I love the Tick. For one thing, he was invented just a few towns over from where I grew up. In 1986, teenager Ben Edlund created the Tick as a mascot for New England Comics, the chain of comic shops I frequented as a kid (and still patronize today). His appearances expanded into stories in eventually, in 1988, a comic book, which has been published at odd intervals ever since and inspired a number of spin-offs including the Chainsaw Vigilante, Paul the Samurai, and the Man-Eating Cow.

Like the Teenage Mutant Ninja Turtles, the Tick was an independent comic book character whose black-and-white comics were later turned into a popular cartoon in the mid-1990s. The cartoon was largely faithful to the look and spirit of the comics and would become a cult classic in its own right. Finally, in 2001 there was a short-lived live-action series starring the ubiquitous Patrick Warburton as the title character. Ben Edlund, by the way, would go on to work on such geek-beloved projects as Firefly, Angel, and Supernatural, and had a hand in the creation of The Venture Bros.
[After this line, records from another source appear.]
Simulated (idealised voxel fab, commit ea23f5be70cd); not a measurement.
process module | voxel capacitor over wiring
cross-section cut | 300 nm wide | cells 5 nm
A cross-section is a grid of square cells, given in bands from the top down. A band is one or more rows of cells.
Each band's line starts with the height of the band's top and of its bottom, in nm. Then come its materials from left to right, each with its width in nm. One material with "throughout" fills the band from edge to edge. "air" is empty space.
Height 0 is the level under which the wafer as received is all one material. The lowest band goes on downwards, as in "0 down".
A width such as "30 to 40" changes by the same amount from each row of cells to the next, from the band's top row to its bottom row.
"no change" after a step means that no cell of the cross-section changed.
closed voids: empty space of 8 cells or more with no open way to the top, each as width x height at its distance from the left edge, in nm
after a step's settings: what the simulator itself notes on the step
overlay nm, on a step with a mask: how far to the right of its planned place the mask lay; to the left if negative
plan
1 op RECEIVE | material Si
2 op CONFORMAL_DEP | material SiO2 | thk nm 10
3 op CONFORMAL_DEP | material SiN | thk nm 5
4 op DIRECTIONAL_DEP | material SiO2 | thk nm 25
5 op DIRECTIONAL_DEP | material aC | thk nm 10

As you’d imagine with a Saturday morning cartoon character, there have been plenty of Tick toys. Most of them were created in Bandai in the mid-1990s, and while the toys were fun, they were also fairly under-articulated, even for the time. Years later, N2 toys squandered the success they’d had with their mediocre Matrix line by sinking it into an even-worse line of live-action Tick figures (one of my worst-reviewed toys ever). Legend has it the line bombed so bad, it’s why N2 changed their name to Mirage Toys. (I don’t know what happened to the company after that–is it still around?)